How to run ComfyUI on WSL
AMD has unveiled a new way to maximize its GPU performance. This involves using the Windows Subsystem for Linux (WSL) in a Windows environment to install ROCm (AMD's GPU Computing Platform) and run ComfyUI, which is optimized for running AI models.
AMD recently detailed in a blog post how Windows users with its Radeon™ graphics cards can install ROCm and run PyTorch and ComfyUI in a WSL-based Ubuntu environment.
This combination provides powerful performance and flexibility, especially for developers looking to run large AI models, such as Stable Diffusion, locally.
To summarize the installation process, WSL and Ubuntu installation begins with the command wsl --install -d Ubuntu-24.04 in PowerShell. Next, download and install the amdgpu-install package from the official repository.
To install ROCm, build the ROCm environment with the amdgpu-install -y --usecase=wsl,rocm --no-dkms command.
Installing ComfyUI involves setting up a Python virtual environment, manually installing the ROCm-optimized PyTorch package, and then cloning ComfyUI from GitHub.
AMD recommends using ROCm-specific wheel files instead of the official packages when installing PyTorch in a ROCm environment.
This is a measure to take full advantage of GPU acceleration, and prevents conflicts by commenting out the torch, torchaudio, and torchvision packages in requirements.txt.
This guide goes beyond a simple installation manual and is carefully structured to cover everything from checking GPU information (rocminfo) to configuring virtual environments and preventing library conflicts.

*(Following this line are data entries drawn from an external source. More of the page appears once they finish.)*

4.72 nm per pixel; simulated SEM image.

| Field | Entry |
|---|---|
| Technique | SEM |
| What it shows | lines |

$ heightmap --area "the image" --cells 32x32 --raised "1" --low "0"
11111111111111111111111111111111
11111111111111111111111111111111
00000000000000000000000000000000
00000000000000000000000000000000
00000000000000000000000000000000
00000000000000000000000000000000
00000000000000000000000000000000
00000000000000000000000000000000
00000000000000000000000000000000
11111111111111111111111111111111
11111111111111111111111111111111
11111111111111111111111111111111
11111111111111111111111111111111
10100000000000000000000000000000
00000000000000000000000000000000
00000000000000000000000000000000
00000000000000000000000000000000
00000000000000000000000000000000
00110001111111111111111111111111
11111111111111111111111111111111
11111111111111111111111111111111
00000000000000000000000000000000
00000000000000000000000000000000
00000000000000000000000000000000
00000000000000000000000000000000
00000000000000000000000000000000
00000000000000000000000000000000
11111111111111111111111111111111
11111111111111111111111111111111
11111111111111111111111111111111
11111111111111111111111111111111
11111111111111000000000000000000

In particular, running ComfyUI in a ROCm-based PyTorch environment is a groundbreaking approach that provides Windows users with a high-performance, Linux-based AI development environment.
AMD's latest offering goes beyond simple technical guidance; it offers a new paradigm for Windows-based AI developers, offering the flexibility of Linux and the power of GPU acceleration.